Northampton academic leading the way in enhancing Higher Education in Iraq

Date 15.03.2017

An academic from the University of Northampton has been praised for his contribution to Higher Education in his home country of Iraq, with one example being held up as a pioneer for future partnerships.

Dr Ali Al-Sherbaz, Senior Lecturer in Computing in the Faculty of Art, Science and Technology, first connected with the University of Babylon in 2012, with the successful introduction of a twinning programme in the areas of computing and nursing.

Its success and the fact that it is the first partnership of its kind with an Iraqi university, was the reason Dr Al-Sherbaz’s work was recognised by the Iraqi Minster of Higher Education, His Excellency Professor Abdul Razzaq Abdul Jaleel Al-Essa.

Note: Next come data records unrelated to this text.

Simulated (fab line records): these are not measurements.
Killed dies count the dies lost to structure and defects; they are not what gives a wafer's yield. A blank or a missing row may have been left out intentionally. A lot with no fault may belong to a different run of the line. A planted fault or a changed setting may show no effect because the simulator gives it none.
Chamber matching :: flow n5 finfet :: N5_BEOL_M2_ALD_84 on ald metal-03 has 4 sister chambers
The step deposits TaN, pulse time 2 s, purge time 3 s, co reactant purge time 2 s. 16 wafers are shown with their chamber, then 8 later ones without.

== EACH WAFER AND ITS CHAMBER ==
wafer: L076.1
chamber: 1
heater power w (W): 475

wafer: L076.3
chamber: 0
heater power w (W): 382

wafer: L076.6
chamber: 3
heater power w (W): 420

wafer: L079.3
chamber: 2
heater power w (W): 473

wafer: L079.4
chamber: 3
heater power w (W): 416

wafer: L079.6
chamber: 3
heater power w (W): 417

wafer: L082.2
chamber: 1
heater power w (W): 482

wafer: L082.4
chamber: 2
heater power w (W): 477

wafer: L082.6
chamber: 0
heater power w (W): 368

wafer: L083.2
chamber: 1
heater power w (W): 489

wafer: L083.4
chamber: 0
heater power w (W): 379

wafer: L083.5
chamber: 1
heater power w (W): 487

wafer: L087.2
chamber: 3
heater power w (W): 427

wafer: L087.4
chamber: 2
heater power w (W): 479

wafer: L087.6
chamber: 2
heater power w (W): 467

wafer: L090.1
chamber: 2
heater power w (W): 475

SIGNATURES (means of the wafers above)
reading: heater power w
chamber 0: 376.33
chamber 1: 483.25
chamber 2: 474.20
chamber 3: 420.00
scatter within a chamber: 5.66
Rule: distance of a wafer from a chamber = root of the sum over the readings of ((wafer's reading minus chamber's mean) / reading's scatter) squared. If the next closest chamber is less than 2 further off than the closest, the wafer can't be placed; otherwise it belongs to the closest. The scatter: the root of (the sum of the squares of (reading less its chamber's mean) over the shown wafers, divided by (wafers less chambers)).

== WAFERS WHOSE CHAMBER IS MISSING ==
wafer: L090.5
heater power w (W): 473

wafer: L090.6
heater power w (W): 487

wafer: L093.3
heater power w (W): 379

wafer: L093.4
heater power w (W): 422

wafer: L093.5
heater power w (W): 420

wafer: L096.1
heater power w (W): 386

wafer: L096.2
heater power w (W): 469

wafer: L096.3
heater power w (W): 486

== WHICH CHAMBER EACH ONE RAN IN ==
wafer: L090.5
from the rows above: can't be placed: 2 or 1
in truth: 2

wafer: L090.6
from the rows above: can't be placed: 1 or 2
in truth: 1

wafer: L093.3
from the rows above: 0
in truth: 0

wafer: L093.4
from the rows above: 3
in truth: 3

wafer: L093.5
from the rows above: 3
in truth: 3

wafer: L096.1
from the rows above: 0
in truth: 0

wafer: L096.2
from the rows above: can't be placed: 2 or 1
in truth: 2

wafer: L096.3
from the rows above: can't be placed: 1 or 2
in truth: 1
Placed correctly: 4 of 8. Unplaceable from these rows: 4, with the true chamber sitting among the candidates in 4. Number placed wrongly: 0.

Dr Ali-Sherbaz said: “This unique partnership enables Iraqi students to study for two years in Babylon, followed by two years in Northampton, with the option of a further MSc year. To date, 85 Babylon students have studied here in Northampton, with the first cohort of 30 having graduated last summer, which was a great honour as the Iraqi Ambassador to the UK was present at the ceremony.

“It was such an honour to be recognised as one of the top influencers in Iraqi Higher Education and to be invited to the Iraqi Embassy in London along with fellow academics to meet the Iraqi Minster of Higher Education. The Minister already knows me through the strong partnership I have established with the University of Babylon and it was the Iraqi cultural attaché consular, Professor Hasan Alalak, who put my name forward to the Minster.”

Dr Al-Sherbaz is now working on a franchise agreement to commence in September 2017, which will see Iraqi students completing their undergraduate degrees at the University of Northampton before returning home as graduate teaching assistants able to teach the Northampton syllabus.

He commented: “This set up of this franchise will result in more Iraqi students being able to study and graduate with a University of Northampton degree, but takes away any financial or visa issues they may incur by studying in the UK.

“The partnership is not only limited to teaching and studying, but will also include research, joint PhD supervision and staff development and has the possibility to expand into other areas of joint working, such as geography, environmental sciences, English and teaching children with special educational needs.”

An English language centre has also been set up at the University of Babylon, which enables the students to take the exam online and is marked by University of Northampton lecturers.

Dr Al-Sherbaz said: “Studying in Northampton is very desirable aim for Iraqi students due to the high quality of UK degrees, which will give them an extra boost in the job market when they return home. These partnerships give the students more of an opportunity to gain their degree from the University of Northampton and it helps them to be able to liaise with tutors and lecturers within their home environment.

“I am glad that senior management at the University of Northampton gave me the opportunity to support my home country through these partnerships. I am looking forward to further strengthening the existing partnership with the University of Babylon and establishing new ones in the future.”

Professor Nick Petford, Vice Chancellor of the University of Northampton, recently visited the University of Babylon earlier this year and was able to see first-hand the excellent work that both universities have undertaken since the partnership was established.

He said: “The aim of the visit was to further strengthen the partnership by expanding into other areas of joint working, including geography and environmental sciences, English and teaching children with special educational needs. We are also in discussion with the ministry about how to promote social enterprise across the country.”